In this project, you’re given a text file with chess tournament results where the information has some structure. Your job is to create an R Markdown file that generates a .CSV file (that could for example be imported into a SQL database) with the following information for all of the players:
For the first player, the information would be:
Gary Hua, ON, 6.0, 1794, 1605
1605 was calculated by using the pre-tournament opponents’ ratings of 1436, 1563, 1600, 1610, 1649, 1663, 1716, and dividing by the total number of games played.
While there are many packages for dealing with tables, joins, regex, string parsing, and the like, I will attempt to use base R as much as possible. I will make an exception to use a package for the data frame manipulation, for which I will use data.table. I will also load the ggplot2 package at the end for some graphics.
Further, while the average opponent pre-tournament rating may not be an integer, the example shows an integer. Therefore, I will round the averages and cast them to integer. Lastly, I will do my best to explain the salient points of each section of the code in the text, and post the entire code and its output at the end.
Once downloaded, the data file looks like this:
-----------------------------------------------------------------------------------------
Pair | Player Name |Total|Round|Round|Round|Round|Round|Round|Round|
Num | USCF ID / Rtg (Pre->Post) | Pts | 1 | 2 | 3 | 4 | 5 | 6 | 7 |
-----------------------------------------------------------------------------------------
1 | GARY HUA |6.0 |W 39|W 21|W 18|W 14|W 7|D 12|D 4|
ON | 15445895 / R: 1794 ->1817 |N:2 |W |B |W |B |W |B |W |
-----------------------------------------------------------------------------------------
2 | DAKSHESH DARURI |6.0 |W 63|W 58|L 4|W 17|W 16|W 20|W 7|
MI | 14598900 / R: 1553 ->1663 |N:2 |B |W |B |W |B |W |B |
-----------------------------------------------------------------------------------------
3 | ADITYA BAJAJ |6.0 |L 8|W 61|W 25|W 21|W 11|W 13|W 12|
MI | 14959604 / R: 1384 ->1640 |N:2 |W |B |W |B |W |B |W |
-----------------------------------------------------------------------------------------
4 | PATRICK H SCHILLING |5.5 |W 23|D 28|W 2|W 26|D 5|W 19|D 1|
MI | 12616049 / R: 1716 ->1744 |N:2 |W |B |W |B |W |B |B |
-----------------------------------------------------------------------------------------
It has dedicated header rows and then three kinds of data rows:
A shame they don’t have a regular structure as FIDE does (pdf) but then this course would need a new project!

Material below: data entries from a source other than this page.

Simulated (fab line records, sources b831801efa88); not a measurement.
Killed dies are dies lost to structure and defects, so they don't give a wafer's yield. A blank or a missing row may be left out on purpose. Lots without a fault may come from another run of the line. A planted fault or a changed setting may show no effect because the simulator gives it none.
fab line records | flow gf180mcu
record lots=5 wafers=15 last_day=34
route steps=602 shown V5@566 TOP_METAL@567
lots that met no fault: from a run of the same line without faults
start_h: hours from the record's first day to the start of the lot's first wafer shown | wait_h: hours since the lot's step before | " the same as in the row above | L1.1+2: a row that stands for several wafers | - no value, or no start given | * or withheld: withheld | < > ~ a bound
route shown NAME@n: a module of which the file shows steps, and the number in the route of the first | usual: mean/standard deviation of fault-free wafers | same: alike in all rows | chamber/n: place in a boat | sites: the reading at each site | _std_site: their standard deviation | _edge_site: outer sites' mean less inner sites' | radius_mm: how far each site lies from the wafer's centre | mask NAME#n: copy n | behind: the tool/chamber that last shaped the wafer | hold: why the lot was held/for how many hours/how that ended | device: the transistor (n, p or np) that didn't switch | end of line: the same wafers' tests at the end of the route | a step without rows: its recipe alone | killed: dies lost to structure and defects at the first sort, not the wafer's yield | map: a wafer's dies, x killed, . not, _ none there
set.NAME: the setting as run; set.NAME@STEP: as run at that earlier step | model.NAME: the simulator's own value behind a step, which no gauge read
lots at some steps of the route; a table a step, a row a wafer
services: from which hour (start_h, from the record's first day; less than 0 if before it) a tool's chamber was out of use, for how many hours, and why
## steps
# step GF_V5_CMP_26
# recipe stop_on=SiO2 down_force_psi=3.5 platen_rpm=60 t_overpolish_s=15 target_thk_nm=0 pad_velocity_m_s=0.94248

There are two different ways to approach the data extraction and munging:
I’ve had some experience with non-regularly delimited files and R and I eventually switched to Python which is better for that kind of work. Here, the files are semi-regularly delimited in that there are only three kinds of rows (excluding the header) and the file is short, so I am going to attempt the second approach.
Having access to the file already, I can take advantage of knowing its structure. The plan is to read the file line-by-line (skipping the first 3 header lines) and then handle the two data lines appropriately. The file will be opened as a read-only text connection, and that will be passed to readLines for processing.
While it would be safer to pass through the file one time to get the number of lines and then a second time to process it, this file is lacking an EOF (or at least an EOL on the last line). Thus, while there are 196 lines, a system call like “wc” only returns 195, so a different way to traverse the file is needed.
The next obvious approach in R would be to use a while loop and set the end of file condition to be when the length of the read line returns 0. This is what readLines does when past the end of a file. However, while loops check at the start of the next iteration, and the last line not having an EOF or EOL marker would cause errors. A do_until loop would be optimal for this kind of loop, as the check condition occurs not at the start of the next iteration but the end of the current iteration. Alas, R has no do_until, but it does have repeat, next, and break, between which the flow can be properly monitored.
While it may be tempting to pass through the data and store it in one flat file/table, there are significant benefits to storing this data in two tables:
Player’s opponents are not identified by name but by a numeric code. Players also do not necessarily play the same number of matches. If there is one table with one row per player with their ID and basic information, and another with each individual match and the participants, the tables can be joined as needed to calculate the average opponent rankings. While it is certainly more space efficient to store each match only once, it is also easier to store it twice. Not only does it allow for a simple traversal of the file which already has everything doubled, it also makes the join easier as each column reflects the tournament in its entirety.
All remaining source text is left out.